Small public water systems technology assistance centers can provide significant assistance to State and local governments in the development of programs to address special concerns relating to the water systems of rural communities and Native Americans. The centers focus on development of management strategies to ensure the availability and sustainability of small public water systems serving these communities.

They are particularly important to States with relatively low population density that cover large geographic areas. Communities in these States usually consist of only a few hundred to a few thousand individuals. Delivering water from remote sources is often cost prohibitive without assistance from State and Federal sources.

Coordination of research, training, technical assistance, and outreach efforts through small public water systems technology assistance centers can provide the technical information and outreach components needed by State and local governments. There are currently 54 Water Resource Institutes located at the land grant university in each of the 50 states, the District of Columbia, the Virgin Islands, Puerto Rico and Guam, that can provide information on rural water system treatment technologies, development of alternate supplies, training to enable compliance with State and Fed

eral regulations, as well as, acting as clearing houses for research efforts for small water systems.

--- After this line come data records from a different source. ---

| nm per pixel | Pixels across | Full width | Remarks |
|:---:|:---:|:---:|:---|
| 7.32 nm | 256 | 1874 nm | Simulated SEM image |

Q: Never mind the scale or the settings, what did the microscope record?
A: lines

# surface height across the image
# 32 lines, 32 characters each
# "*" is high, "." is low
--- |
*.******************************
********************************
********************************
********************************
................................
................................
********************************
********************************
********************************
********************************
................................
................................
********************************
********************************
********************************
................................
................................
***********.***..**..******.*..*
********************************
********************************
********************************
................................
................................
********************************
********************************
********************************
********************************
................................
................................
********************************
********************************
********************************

In addition, Native American tribes face many of the same problems that States and small communities face in developing and operating rural water systems. In recent years, more tribal organizations have assumed responsibility for management of rural water systems and general water quality management programs. They face many difficulties in developing and initiating programs and the centers can provide training and technical assistance to support these efforts.

SECTION 6. ENFORCEMENT

Summary

This section of the bill amends section 1414 of the Act to improve enforcement. It authorizes the Administrator to issue compliance orders, assess administrative penalties, including penalties against Federal facilities for violations of the Act, and pursue civil actions in Federal district court. The section also requires that the Administrator and courts consider a broad range of factors in assessing any penalty and it provides for a moratorium on enforcement actions if a system is pursuing consolidation in accordance with an approved plan.

It also revises requirements for water suppliers to notify the public of violations, distinguishing between serious violations, for which notice is required within 24 hours of a violation, and other violations, for which notice is required only once per year.

Discussion

Like other major Federal environmental laws, the Safe Drinking Water Act assigns to States the primary responsibility for enforcement. Also like other major Federal environmental laws, the Safe Drinking Water Act authorizes the Administrator to supplement State enforcement efforts by issuing administrative compliance orders and by bringing civil enforcement actions seeking penalties of up to $25,000 per day. Unlike other major Federal environmental laws, the Safe Drinking Water Act does not authorize the Administrator to directly assess administrative penalties greater than $5,000 or to bring criminal enforcement actions (except for tampering).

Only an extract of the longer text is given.